£710,500 has been secured by Lancashire’s Police and Crime Commissioner to tackle serious violence, murder, and knife crime over the next year.
The police surge funding is to support a programme of work to prevent some of the most serious types of crime and keep people safe and feeling safe from violent crime.
Over the last year police surge funding has supported Operation Edge enforcement activity including uniformed patrols, intelligence led operations, weapon sweeps, knife bins and community engagement. Over 2,600 knives were taken off Lancashire streets between April and December 2020 as a result of last year’s funding.
The sum comes ahead of the introduction of a major criminal justice Bill, which will:
- Give police new stop and search powers to tackle known knife and weapons carriers.
- Place a duty on public sector bodies – including police, education and health agencies – to take a joined-up approach to addressing serious violence.
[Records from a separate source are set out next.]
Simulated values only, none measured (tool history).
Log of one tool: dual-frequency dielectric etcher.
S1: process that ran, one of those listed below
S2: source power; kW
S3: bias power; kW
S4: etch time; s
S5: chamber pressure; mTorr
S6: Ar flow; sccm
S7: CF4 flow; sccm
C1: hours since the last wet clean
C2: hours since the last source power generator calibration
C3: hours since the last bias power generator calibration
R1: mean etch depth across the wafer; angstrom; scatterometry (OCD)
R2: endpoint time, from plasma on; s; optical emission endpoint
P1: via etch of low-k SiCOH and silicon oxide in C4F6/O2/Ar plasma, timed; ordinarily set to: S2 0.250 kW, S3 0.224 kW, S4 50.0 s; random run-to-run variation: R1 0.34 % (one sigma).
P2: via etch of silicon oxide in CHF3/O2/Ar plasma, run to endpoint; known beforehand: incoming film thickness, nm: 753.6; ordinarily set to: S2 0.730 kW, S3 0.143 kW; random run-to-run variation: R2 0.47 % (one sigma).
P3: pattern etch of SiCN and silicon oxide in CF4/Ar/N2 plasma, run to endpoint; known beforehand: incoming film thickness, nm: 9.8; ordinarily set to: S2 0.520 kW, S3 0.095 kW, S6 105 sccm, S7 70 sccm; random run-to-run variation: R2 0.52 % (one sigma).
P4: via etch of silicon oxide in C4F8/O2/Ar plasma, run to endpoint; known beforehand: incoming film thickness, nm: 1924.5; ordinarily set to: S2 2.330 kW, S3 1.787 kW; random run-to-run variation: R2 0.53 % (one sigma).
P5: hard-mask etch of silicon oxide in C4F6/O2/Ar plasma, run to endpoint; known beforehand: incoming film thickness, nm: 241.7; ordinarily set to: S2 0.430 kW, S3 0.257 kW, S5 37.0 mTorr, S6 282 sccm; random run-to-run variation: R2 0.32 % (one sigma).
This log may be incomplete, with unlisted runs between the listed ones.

- Require local agencies to review the circumstances when an adult homicide takes place involving offensive weapons, such as knives, to ensure lessons are learnt and future deaths are prevented.
Det Ch Supt Sue Clarke, Head of Lancashire Violence Reduction Network said:
“This funding is very welcome. It will be used to enhance operational policing activity in hot spot areas across the county.
“Whilst partners on the Lancashire Violence Reduction Network are focussing on work to collectively tackle the underlying causes of violence, this funding will help us target violent offenders currently blighting communities in Lancashire.”
Lancashire’s Police and Crime Commissioner, Clive Grunshaw, said:
“I’m pleased to secure this funding which will support continued activity that helps tackle serious and violent crime in the county.
“Thousands of knives were removed from our streets last year as part of activity carried out through surge funding, with this further investment helping to continue tackling crime and strengthening our communities, both key priorities in my Police and Crime Plan.
“Working with individuals, diverting young people away from crime and getting knives and other weapons off our streets is exactly what we want to see and it’s crucial that all parts of our society work together to tackle in head-on and make our streets safer.”